When it comes to technology, there is no doubt that driver assistance systems offer great potential for either completely preventing accidents, such as those most commonly caused by driver errors, or at the very least minimizing their consequences. And as a survey commissioned by DEKRA has shown, senior citizens in particular are very open-mined when it comes to the use of electronic assistants. More details on this can be found in the Technology chapter of this report. Of course, it is important to note that it will take a long time for vehicles with assistance systems to achieve a high level of market penetration.
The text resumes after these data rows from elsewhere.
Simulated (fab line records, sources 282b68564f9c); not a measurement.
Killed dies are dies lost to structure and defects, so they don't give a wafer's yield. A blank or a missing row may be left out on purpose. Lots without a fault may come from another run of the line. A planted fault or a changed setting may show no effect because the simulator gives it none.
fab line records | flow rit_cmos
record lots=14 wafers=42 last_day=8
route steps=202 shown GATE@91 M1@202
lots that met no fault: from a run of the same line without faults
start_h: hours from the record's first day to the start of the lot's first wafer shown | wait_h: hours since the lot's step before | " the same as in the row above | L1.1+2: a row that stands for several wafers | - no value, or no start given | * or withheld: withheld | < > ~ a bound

To help illustrate this point, if a new assistance system were to be installed in all newly registered cars in the EU with immediate effect, it would take more than eleven years until half of the cars on the road were fitted with this system. However, since there are also many years of evaluation and legislation processes between a system becoming ready for launch on the market and its installation becoming a legal requirement, it is likely to take around 20 years before half of all car drivers have any such system in their vehicles.
This means that, if we want to improve road safety as quickly as possible, especially for senior citizens, in order to help them retain their mobility for as long as possible, measures pertaining to physical infrastructure and the vehicles themselves can only be a secondary priority. Our main focus – as demonstrated in the following chapters of this report – must be on the human factor. At the same time, however, measures that will have a long-term impact must not be put off indefinitely.